Published by EH.Net (November 2023).

Clara E. Mattei. The Capital Order: How Economists Invented Austerity and Paved the Way to Fascism. Chicago: The University of Chicago Press, 2022. 480 pp. $30 (hardcover), ISBN 978-0226818399.

Reviewed for EH.Net by Max Harris, Senior Fellow, The Wharton Initiative on Financial Policy and Regulation.


Clara Mattei’s book, The Capital Order: How Economists Invented Austerity and Paved the Way to Fascism, is provocative. That much is evident from the title. Economists, Austerity, Fascism: quite the combination. Mattei, an economist at the New School for Social Research, argues that “austerity was a means for economists in power to reimpose capital order where it had been lost” after the First World War. According to Mattei, the aim of austerity is to ensure capital’s survival, to favor the minority at the expense of the majority. By focusing on interwar Britain and Italy—the former a liberal democracy, the latter authoritarian—she seeks to show both the universality of austerity and its power to transcend conventional political differences, as well as the role of technocratic elites in its implementation.

Mattei marshals an impressive array of British and Italian sources to trace the profound disruptions to the economic order during the First World War. Total war upended traditional economic policies. Government budgets bulged as never before. The gold standard was abandoned, prices administered, trade controlled. Mattei argues that this unprecedented shift in management vividly demonstrated—most notably to workers—that the old way of organizing economic relations was not the only way. Their blindfolds removed, workers in Britain and Italy began revolutionary agitation to control the means of production and upend the capitalist order. This “struggle for workers’ control,” Mattei writes, “peaked in 1919-1920 with the objective of self-government to secure the emancipation of the majority.”

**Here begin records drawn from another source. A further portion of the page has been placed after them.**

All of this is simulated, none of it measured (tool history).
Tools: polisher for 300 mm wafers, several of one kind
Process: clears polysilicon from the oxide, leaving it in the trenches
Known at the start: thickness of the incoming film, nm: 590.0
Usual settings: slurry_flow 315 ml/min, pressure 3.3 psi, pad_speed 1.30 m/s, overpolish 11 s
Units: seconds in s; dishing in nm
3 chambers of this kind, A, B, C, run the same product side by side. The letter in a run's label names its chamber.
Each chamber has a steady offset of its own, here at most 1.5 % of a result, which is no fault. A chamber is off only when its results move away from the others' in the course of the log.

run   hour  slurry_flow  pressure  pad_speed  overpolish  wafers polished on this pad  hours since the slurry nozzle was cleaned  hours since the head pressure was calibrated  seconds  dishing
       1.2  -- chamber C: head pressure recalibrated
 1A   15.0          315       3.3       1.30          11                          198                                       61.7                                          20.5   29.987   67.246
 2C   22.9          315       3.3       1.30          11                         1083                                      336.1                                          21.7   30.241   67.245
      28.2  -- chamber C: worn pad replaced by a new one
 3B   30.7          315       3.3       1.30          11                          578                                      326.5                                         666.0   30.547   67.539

According to Mattei, the powers that be viewed this revolutionary moment as unacceptable and connivingly set on “austerity” as the means to muzzle workers and return to the prewar order. “Austerity as we know it today,” Mattei writes, “emerged after World War I as a method for preventing capitalism’s collapse: economists in political positions used policy levers to make all classes of society more invested in private, capitalist production.” By returning to the gold standard and shrinking the budget deficit, policymakers slowed economic growth, thereby “enforc[ing] a public acceptance of repressive conditions in economic production.” Economists contributed to this policy program by justifying these choices as natural, as well as insulating the decision-making process in technocratic institutions, such as independent central banks. As for the connection with fascism, Mattei argues that Mussolini garnered support—domestically and internationally—by imposing austerity.

The argument, then, is that governments sought to impose order by making economic life more insecure through austere policies, thus forcing workers to accept things as they were to get by (though it is not clear why more precarity would necessarily weaken rather than energize worker unrest.) It is true that, in the aftermath of such a devastating war, with chaos rampant and the Russian revolution top of mind, policymakers sought to “return to normalcy,” as the slogan went in the United States. Mattei views this urge as a conspiracy of capital, intent on breaking labor’s back. She argues her case with verve. However, in interpreting events and policies exclusively through this class lens, Mattei discounts the problems facing policymakers. They were working in the midst of a grave economic crisis: debt was at all-time highs, inflation was on the rise, society was at a breaking point. Unless one believes that none of this matters, that debt either already was or did not need to be sustainable and inflation could continue apace, there was a need to sober up from the wartime high. Some policies went too far in their restrictiveness—for instance, Britain’s return to the gold standard at the prewar parity—but retrenchment was necessary to avoid collapse. Precisely what Mattei would have had officials do remains unclear. It is interesting in this regard that “Weimar” and “hyperinflation” never appear in the book.

Also problematic is Mattei’s definition of austerity. Under her framework, it appears that any policy that does not goose the economy is austere. For instance, she writes, “Monetary austerity… entails a curtailment of credit in the economy, and it primarily coincides with a rise in interest rates.” Is the lesson then that any time a central bank hikes interest rates, it is engaged in a policy to subvert the masses? Apparently so, for Mattei notes that “austerity’s ‘inflation-targeted’ policies might be better described as ‘rate-of-exploitation-targeted.’” Of course, this view of monetary policy—and economic policy more broadly—is a very particular view, one that seems to conclude elevated inflation is not an issue or perhaps is decidedly good, and in either case is disconnected from the realities of policymaking.

In summary, Mattei is a skilled writer, and this book is certainly a conversation starter. Though not all will agree with the method of analysis or conclusions, the book is thought provoking and shines light on a critical moment in economic history.


Max Harris is a senior fellow at the Wharton Initiative on Financial Policy and Regulation and author of Monetary War and Peace: London, Washington, Paris, and the Tripartite Agreement of 1936.